Pinball lives on with collection

NORTH HILLS- Stephen Scohy’s North Hills basement is a step back in time.

The walls are adorned with late 1970s, early 1980s memorabilia including glass placards advertising arcade games, candy and gum machines.

There’s also a soundtrack. Scohy bought recordings of the 1980s American Top 40, complete with advertisements.

And then there’s the games, more than two dozen vintage pinball and arcade machines. The machines in the basement are only part of Scohy’s collection, most of which date between 1976 and 1984.

“It’s a crazy hobby that keeps me sane,” he said.

Scohy has acquired and repaired about 60 pinball machines and close to 25 video arcade games; most were games he played as a kid at the Escape Hatch, the Corner Pocket and FunLand. His Dig Dug machine used to sit at Skate County in south Parkersburg.

He started collecting pinball machines in 1999 when he rediscovered his love for the games.

He bought his first pinball machine, Rock.

“Growing up in Vienna there wasn’t much to do,” he said.

As a kid, Scohy would mow lawns and shovel snow to earn money to go to the arcade.

“Pinball was the first game I was good at,” he said. “I had a crowd that would watch me play.”

It wasn’t long after he started purchasing the machines that Scohy got into repairing them.

“The second game I got broke,” he said.

Scohy learned how to fix it from the Internet and from a friend in Boaz, William McCormick. He has learned to repair the machines and now prefers to purchase ones that no longer work.
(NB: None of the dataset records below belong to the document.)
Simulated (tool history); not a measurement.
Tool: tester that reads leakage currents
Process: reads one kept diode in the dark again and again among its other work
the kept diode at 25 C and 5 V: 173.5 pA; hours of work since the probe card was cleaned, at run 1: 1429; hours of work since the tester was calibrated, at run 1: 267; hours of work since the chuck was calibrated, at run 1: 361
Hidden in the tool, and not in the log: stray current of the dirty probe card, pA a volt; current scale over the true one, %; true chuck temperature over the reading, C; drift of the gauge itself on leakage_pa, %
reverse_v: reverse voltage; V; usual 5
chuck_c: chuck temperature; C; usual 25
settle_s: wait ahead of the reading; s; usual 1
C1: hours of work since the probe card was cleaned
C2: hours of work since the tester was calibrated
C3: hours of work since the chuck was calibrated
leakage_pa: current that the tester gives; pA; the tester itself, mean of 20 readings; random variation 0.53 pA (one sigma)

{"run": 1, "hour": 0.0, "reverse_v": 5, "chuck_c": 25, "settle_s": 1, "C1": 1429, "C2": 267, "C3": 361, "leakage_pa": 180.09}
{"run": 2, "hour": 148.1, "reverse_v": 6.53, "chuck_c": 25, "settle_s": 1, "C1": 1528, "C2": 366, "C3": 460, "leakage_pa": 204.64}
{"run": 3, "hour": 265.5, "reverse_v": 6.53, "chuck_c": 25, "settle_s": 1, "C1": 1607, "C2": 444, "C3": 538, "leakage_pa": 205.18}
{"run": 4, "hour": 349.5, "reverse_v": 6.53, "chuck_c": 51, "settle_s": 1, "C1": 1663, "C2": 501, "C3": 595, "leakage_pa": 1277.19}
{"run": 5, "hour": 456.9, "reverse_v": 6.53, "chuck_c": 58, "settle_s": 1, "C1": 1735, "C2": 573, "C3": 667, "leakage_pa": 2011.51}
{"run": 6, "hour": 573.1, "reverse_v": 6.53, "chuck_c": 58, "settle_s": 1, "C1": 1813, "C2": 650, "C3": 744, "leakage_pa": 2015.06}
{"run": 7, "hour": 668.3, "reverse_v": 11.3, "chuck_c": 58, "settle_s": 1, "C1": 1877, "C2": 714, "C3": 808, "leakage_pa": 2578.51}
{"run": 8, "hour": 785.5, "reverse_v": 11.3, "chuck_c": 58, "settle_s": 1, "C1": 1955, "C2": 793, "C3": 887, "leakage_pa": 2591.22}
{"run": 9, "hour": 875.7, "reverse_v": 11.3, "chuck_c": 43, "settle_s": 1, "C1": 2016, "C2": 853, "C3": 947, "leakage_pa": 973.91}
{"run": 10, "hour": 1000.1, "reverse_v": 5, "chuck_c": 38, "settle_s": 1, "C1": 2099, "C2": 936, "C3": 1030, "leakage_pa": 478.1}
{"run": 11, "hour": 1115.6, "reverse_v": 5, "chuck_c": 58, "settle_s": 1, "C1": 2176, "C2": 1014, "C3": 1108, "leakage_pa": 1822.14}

“It’s more fun to play detective and fix them,” he said.

In the 14 years he’s been collecting, Scohy also has amassed a collection of parts and play fields. Scohy will scout the Internet and want ads for machines he can repair.

His favorites are people who call him offering to sell machines that used to work.

“One day it worked, and next day it quit,” they’d say, he said.

One of his most-recent completions was the Big League game that sat in the cafeteria at G.C. Murphy’s at the mall.

“My fingers touched it as kid,” he said.

Scohy bought it off the former owner of the Escape Hatch. He looked for parts for years before locating another machine in South Carolina. Refurbished, it now sits in his living room.

Some games are impossible to fix or not worth fixing, Scohy said. The batteries in the machines, which sat dormant in a warehouse for years, can leak and ruin the wiring.

Other machines, he said, were sabotaged by operators who didn’t want to sell them for fear it would show up in a competitor’s game room.

“It was worth more to them to sit in a warehouse,” he said.

Scohy’s most recent purchase is a 1976 Elton John-themed Captain Fantastic pinball machine. He bought it from a family in Pittsburgh that had it in the family room since the early 1980s.

Scohy’s wife and stepson also enjoy his hobby. His wife is a fan of Ms. Pac Man and Centipede. His 9-year-old stepson enjoys almost all the games and likes to help work on and refurbish the machines.

Scohy enjoys the arcade games, but it’s pinball machines that attract him.

“With pinball you could win free games, which is fascinating to a 10-year-old,” he said.

Scohy can close his eyes and recite the Escape Hatch’s wall of pinball machines.

“Twenty of them,” he said. “And that’s from 1981.”

His favorite machines are Rock, Rolling Stones and Black Knight, one of his favorites as a kid.

Scohy owns a pair of rare machines: a 1982 Spectrum and a 1981 Solar Fire. Less than 1,000 of each were made.

That’s compared to KISS and Rolling Stones pinball machines, of which more than 19,000 were produced.

He bought the Spectrum outside Charleston a few years ago. It was featured in a book about pinball machines. The Solar Fire, made by Williams Electronics, is a beautiful game, but was inferior to the competition at the time, Scohy said.

“It was a bad year for Williams,” Scohy said. “The Solar Fire was part three of a four-part series. It has no speech, and generic sound effects. The company didn’t have the money to make upgrades.”

The company went under in 1985.

Pinball machines, a one-time staple of arcades, are disappearing. Scohy said there’s only a handful of manufacturers today.

New machines cost $6,000-$8,000. They are more for home use rather than arcades.

Scohy’s games are not set to free play; there are cups of quarters on each machine. The quarters and the sounds they make to start the game are part of the nostalgia, he said.

Only a third of his machines-more than 30-are at the house, spread over the main floor and basement. The rest are in storage in a warehouse.

He has no interest in selling his games. His long-range plan is to open an arcade, though he has no plans to quit his job as a real estate appraiser.

For players of Scohy’s age who grew up visiting arcades, they are becoming a thing of the past.

He hates to walk through arcades now.

“You don’t see Gorf or Joust,” he said. “Wow, where does the time go.”